Dear Editors,
I want to commend your Editorial on 3/10/16, “Moments and milestones in the history of women at Hopkins.” Please let me clarify one paragraph, however. Several women were admitted as graduate students as early as 1877. Martha Carey Thomas attended for one year before leaving in frustration and eventually earning a PhD from the University of Zurich and then returning to the United States, where she became a founder of Bryn Mawr College.
Christine Ladd-Franklin was admitted in 1878 and completed her graduate program in 1882, but the Trustees refused to confer her degree, even though her work was described as “brilliant.” She eventually received her Hopkins PhD in 1926, at which time Sun columnist Anne Kinsolving observed, “Is Johns Hopkins University now conferring an honor upon Mrs. Christine Ladd-Franklin, or is Mrs. Christine Ladd-Franklin conferring an honor on Johns Hopkins University?”

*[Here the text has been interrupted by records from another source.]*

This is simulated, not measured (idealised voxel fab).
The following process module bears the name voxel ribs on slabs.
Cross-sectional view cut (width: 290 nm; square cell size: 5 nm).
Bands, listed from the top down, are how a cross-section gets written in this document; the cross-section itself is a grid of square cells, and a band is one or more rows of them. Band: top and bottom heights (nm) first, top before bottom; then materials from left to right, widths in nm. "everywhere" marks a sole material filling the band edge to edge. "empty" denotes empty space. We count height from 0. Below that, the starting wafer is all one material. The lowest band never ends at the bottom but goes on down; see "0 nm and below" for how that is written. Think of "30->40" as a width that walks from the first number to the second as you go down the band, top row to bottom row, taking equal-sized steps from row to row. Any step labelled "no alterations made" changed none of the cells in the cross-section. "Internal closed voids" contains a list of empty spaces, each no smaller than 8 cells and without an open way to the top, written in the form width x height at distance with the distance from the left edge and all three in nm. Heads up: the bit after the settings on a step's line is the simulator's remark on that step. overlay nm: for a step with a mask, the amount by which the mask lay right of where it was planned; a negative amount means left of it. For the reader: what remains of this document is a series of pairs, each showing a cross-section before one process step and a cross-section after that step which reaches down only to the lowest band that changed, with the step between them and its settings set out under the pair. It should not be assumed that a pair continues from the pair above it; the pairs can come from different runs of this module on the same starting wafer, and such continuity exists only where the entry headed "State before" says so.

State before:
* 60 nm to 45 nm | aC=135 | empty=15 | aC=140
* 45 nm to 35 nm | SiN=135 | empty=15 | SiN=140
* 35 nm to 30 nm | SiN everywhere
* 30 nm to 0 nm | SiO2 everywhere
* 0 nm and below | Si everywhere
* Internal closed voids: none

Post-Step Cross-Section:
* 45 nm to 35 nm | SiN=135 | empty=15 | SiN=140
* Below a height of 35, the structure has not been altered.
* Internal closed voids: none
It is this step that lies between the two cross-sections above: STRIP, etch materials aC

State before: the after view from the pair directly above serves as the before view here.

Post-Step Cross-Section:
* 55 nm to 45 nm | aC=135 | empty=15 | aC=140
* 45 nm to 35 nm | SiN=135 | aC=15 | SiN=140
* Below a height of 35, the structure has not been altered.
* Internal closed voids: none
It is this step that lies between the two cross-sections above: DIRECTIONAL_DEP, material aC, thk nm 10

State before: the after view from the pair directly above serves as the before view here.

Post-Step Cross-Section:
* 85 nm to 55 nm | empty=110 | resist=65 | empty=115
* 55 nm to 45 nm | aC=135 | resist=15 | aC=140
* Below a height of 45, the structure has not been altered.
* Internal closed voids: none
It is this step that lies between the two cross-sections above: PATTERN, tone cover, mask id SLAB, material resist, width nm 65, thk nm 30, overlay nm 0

Florence Bascom was admitted in 1892 and completed – and received – her degree in geology in 1893. She thus became the first woman to receive a Johns Hopkins degree, but not the first to earn one. A few other women were admitted in arts and sciences in the late 1800s and early 1900s, but what they all had in common was a “champion” in the faculty or administration willing to argue on their behalf and enable these women to overcome formidable obstacles. The admission of women was on a case-by-case basis until 1907, when the Trustees agreed to allow “qualified” women to take graduate studies without special permission.